S16-box has 65536 elements, so maybe some cache miss will happen.

The average x64 processor has only 32KB of L1 (AMD's sometimes has 64K but lets ignore that for now).

This means that with random access patterns your 64K array will get a cache hit rate of 32KB/64KB * 100% = 50%, if no other data structures uses any L1 and your not running hypertrhreading which could also use some L1 on the other thread.

Lets simplify this to saying that you only have 16KB of the 64KB giving a 75% miss chance for each access. So your loops has data dependencies between each line, ie. the next statement can't start before the previous is done. Luckily each iteration is data independent from the others.

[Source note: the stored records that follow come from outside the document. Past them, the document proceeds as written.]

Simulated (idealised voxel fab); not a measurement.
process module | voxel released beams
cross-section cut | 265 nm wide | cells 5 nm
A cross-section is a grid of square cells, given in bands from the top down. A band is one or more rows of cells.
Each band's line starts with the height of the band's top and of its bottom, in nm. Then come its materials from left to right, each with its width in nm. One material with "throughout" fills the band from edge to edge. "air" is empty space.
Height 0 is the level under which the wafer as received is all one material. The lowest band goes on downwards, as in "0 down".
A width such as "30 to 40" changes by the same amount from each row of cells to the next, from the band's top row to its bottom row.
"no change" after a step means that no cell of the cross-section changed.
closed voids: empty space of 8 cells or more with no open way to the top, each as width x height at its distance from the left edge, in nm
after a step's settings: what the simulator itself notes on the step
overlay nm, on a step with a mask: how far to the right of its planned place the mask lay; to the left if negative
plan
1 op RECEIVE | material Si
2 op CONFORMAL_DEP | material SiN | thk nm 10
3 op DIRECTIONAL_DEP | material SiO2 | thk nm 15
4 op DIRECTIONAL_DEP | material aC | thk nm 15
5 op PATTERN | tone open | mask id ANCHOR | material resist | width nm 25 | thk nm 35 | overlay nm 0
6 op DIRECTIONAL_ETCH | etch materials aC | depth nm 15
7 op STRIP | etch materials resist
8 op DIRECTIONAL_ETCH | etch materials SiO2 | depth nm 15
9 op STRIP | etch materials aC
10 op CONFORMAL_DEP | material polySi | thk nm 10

arr[i] = (u16)(s16[arr[i]] ^ subkey);
arr[i] = (arr[i] << 7) | (arr[i] >> 9);
arr[i] = s16[arr[i]];

arr will almost certainly be in L1 cache at this time, incurring only a 4 cycle startup cost, each access to s16 will on average cost 0.25*4+0.75*12 = 1+9 = 10 cycles. This gives the following approximate latency cost for each statement (ignoring the cost of the stores and reloads of arr[i], presume arr[i] is stored in a register)

arr[i] = (u16)(s16[arr[i]] ^ subkey); // arr: 4 + S16: 10 + ^:1
arr[i] = (arr[i] << 7) | (arr[i] >> 9); // << : 1 + |: 1
arr[i] = s16[arr[i]]; // s16 : 10 + store arr : 4

31 cycles latency for each iteration, luckily there is no data dependencies between each iteration. Each iteration takes approximately 3 cycles to issue, so the last will be finished in ~3*16+31=79 cycles assuming perfect branch prediction and ignoring the data hazards on the assignment of in at the end.

Your next code which I presume is this loop rewritten to AVX2 will have a lot of the same load dependencies and exactly the same cache misses, the loop overhead will be gone but some longer latency AVX instruction might increase the time. The average time will still be the ~31 cycles latency + some AVX latency + 16 loads / (max 2 load per cycles), lets say 40 cycles.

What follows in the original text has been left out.